Fresh Fields to open store in Mount Washington

October 31, 1995|By Alec Matthew Klein | Alec Matthew Klein,SUN STAFF

Fresh Fields, an upstart health-food supermarket chain, confirmed yesterday that it plans to open its first Baltimore grocery in the Mount Washington area, offering an alternative for the organically inclined shopper.

The privately held company based in Rockville expects to open an estimated 18,000-square-foot store off Interstate 83 on Falls Road in March or April, becoming the largest tenant in a proposed retail-office complex near Roland Park.

"Since we opened the company five years ago, we've been very aggressively searching for a site in Baltimore," said Chief Operating Officer Jack Murphy. "This particular site has very good visibility and good access. I just think it's a very good opportunity to get into the Baltimore market."

Until now, Fresh Fields' closest incursion was an Annapolis store that opened in 1993.

Started in 1991 with a store in Rockville, the chain now operates 19 supermarkets, ranging in area from 18,000 to 25,000 in square feet, in Maryland, Virginia, Connecticut, New Jersey, Pennsylvania and Illinois. The company expects to have 22 supermarkets by year's end.

The arrival of Fresh Fields, backed by New York investment bank Goldman Sachs, Washington investment bank Carlyle Group and Baltimore-based mutual fund company T. Rowe Price Associates Inc., could pinch smaller natural food stores. But analysts say it's too early to tell whether the retailer could chip into Giant Food Inc.'s dominance.

"They're still in the fledgling stage, and they're still gaining economies of scale in order to be a long-term profitable company. They're building toward that," said Jeff Metzger, publisher of Food World, a Columbia-based regional supermarket trade publication. "But from an operational point of view, they're a quality retailer, they run what I consider excellent stores."

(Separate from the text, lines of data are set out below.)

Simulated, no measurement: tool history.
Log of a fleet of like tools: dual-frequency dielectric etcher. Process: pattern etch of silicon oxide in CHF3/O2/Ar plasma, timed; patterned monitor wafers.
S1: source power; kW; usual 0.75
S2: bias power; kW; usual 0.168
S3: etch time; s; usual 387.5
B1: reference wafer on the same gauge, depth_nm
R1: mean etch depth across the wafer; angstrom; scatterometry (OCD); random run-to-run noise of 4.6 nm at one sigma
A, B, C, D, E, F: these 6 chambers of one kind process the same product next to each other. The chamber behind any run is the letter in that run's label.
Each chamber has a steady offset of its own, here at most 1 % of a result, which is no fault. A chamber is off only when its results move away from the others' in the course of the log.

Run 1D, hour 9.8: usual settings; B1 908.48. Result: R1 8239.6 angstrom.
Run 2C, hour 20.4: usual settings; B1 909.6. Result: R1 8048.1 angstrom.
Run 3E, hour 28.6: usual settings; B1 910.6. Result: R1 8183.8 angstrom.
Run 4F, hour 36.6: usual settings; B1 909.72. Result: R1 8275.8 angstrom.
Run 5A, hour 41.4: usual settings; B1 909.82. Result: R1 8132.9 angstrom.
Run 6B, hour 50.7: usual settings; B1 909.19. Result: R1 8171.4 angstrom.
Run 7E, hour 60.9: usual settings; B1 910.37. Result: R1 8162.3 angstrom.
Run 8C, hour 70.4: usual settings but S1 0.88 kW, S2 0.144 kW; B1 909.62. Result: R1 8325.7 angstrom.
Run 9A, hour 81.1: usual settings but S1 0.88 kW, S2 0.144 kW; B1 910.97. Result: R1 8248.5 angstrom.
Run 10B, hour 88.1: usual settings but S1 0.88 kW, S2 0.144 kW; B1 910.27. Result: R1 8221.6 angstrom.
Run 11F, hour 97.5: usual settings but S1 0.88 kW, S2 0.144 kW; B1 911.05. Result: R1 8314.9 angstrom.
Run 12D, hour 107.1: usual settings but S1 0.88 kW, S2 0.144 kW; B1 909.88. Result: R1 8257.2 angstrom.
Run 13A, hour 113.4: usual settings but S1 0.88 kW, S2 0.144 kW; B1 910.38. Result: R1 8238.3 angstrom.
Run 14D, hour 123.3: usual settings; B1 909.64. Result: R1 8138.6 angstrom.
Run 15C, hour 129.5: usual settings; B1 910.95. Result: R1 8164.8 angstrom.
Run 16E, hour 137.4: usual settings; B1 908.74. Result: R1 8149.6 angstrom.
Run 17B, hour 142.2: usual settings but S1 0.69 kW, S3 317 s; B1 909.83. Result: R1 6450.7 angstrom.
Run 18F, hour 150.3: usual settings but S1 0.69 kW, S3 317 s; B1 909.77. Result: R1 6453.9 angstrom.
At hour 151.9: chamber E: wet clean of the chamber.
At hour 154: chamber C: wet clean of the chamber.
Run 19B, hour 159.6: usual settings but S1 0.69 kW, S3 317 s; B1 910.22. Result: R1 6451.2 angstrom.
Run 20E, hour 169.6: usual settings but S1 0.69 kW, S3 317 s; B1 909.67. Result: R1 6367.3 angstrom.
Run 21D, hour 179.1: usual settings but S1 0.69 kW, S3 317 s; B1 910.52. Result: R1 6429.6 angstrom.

Giant Food isn't taking anything for granted, even though it operates 164 stores in Virginia, Washington, Delaware and Maryland, including about 60 stores in the Baltimore metropolitan area.

"We look at anyone as a competitor, whether it's a full-service food store or a convenience store," said Barry F. Scher, Giant's vice president of public affairs. "And we'll do whatever we can to remain competitive and continue to do what we do best, and that's providing a lot of service and special merchandising programs."

Like Giant, Fresh Foods offers a full-range of groceries. But what distinguishes it from traditional supermarkets is the chain's emphasis on organic produce, no-hormone beef and similar products.

According to a Food World study, Fresh Fields generated $97.5 million in sales from six stores in Washington, one in Annapolis and another in Charlottesville, Va., for the year ended March 31.